Reading Delong reminded me that I had not been to Cosma Shalizi’s Three Toed Sloth lately, so I rectified that error and was reminded again why this is a bad mistake to mix.
Read this post. It captures quickly and utterly intelligibly what I spend much more time arguing with much less clarity: you don’t need much math to gain a great deal of insight into our shared world. What you do need is the habit of using what math you do know as a guide to your thinking.
As Hillel would say at this point: the rest is commentary….now go and study.
In brief, Shalizi is wondering why there are so few steelworkers these days, compared with a half century ago. Is it because of foreign competition? Or is it because the demand for steel in the United States has not kept up gains in productivity per worker?
With nothing more than arithmetic and a little data that can be sucked up from the web in very little time he came up with a pretty persuasive answer: productivity exceeding demand accounts for most of the loss of the 400,000 or so US steelworking jobs that disappeared over the last fifty years.
It is not, as Shalizi emphasizes, the answer; he performed a back of the envelope calculation and he identified a couple of Rumsfelds* to think about in weighing just how solidly grounded his analysis might be. But it’s good enough to serve as a working hypothesis, subject to more detailed examination as needed.
For more detail on how this happened, and why Shalizi is very likely right on this, you can turn to a book that I’ve long felt was basically missed by its audience — Richard Preston’s second, called American Steel. It’s not an analytical work; no math at all. Rather, it tells the story, in Preston’s familiar deep-inside journalistic style, of a then-young and brash steel company called Nucor as it tried to build the first continuous slab casting steel plant in the world.

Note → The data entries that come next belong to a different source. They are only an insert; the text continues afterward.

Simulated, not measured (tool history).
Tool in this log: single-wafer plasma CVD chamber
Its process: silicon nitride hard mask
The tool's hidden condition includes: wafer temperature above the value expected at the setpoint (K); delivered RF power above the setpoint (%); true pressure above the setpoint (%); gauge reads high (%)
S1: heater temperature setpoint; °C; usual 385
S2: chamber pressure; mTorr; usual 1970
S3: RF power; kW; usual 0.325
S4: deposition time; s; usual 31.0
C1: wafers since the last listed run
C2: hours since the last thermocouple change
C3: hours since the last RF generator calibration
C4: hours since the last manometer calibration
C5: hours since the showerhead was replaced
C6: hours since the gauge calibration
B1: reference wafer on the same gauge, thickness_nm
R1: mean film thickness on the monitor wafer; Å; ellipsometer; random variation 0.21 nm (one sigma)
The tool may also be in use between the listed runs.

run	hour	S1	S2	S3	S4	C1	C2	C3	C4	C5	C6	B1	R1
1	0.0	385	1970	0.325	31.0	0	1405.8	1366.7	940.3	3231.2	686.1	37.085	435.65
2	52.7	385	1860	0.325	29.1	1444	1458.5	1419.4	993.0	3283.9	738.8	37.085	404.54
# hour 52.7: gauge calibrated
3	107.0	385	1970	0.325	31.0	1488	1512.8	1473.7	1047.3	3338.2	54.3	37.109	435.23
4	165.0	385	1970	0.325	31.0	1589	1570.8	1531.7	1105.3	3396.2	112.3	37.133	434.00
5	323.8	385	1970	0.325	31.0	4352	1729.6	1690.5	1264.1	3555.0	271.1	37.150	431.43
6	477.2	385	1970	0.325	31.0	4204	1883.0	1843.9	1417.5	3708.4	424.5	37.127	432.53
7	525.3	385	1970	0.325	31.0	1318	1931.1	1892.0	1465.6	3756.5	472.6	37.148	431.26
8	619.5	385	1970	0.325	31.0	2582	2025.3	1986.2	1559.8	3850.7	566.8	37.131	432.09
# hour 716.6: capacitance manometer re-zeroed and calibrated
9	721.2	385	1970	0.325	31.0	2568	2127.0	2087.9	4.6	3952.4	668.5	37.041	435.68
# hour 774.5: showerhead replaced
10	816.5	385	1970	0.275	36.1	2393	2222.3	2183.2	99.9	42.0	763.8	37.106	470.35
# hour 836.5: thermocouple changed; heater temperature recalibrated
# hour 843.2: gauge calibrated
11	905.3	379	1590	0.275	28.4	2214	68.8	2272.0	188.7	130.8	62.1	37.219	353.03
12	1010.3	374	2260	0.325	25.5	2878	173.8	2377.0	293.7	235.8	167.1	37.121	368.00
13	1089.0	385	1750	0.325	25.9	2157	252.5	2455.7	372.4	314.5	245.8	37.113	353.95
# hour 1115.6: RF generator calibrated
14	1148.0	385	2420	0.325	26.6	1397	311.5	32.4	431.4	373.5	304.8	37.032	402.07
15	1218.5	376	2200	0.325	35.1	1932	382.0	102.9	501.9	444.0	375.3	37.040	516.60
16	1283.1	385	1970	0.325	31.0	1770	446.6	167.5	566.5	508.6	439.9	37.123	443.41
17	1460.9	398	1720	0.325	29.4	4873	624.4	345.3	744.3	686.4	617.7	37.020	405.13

In the event, American Steel virtually disappeared in the marketplace, the victim of an earlier wave of publishing dislocation, but it’s worth seeking out. In the context of Shalizi’s argument it provides an account of the productivity boom as lived. It still won’t give you the synoptic view of the data Shalizi has said he doesn’t have to hand — but it is both a good read and way to get a qualitative sense of the argument Shalizi makes more abstractly through the numbers.
Put it another way: if you have even a modest willingness to entertain numbers, (more than the Congressional GOP seems to, which is a point to be repeated, I’m sure, lots and lots as we watch that once-respectable organization masticate its own intestines), you have the ability to take tales of the sort that Preston tells and fit them into a larger understanding, some sense of how change in the world happens.
Of all the aims I have for science writing, my own, my students’, anyone’s, it would be to get the pleasure and power of number so deeply intertwined into our culture that nonsenses like yesterday’s GOP budget charade would simply not occur. I don’t know how to get there, but I care more about that than any number of facts one might lump into a sack called scientific literacy. But all that’s grist for another day’s post.
*Shorthand for “known unknowns” — a coinage in honor of the only time on record when I feel are former and unmissed Defense Secretary was unfairly ridiculed.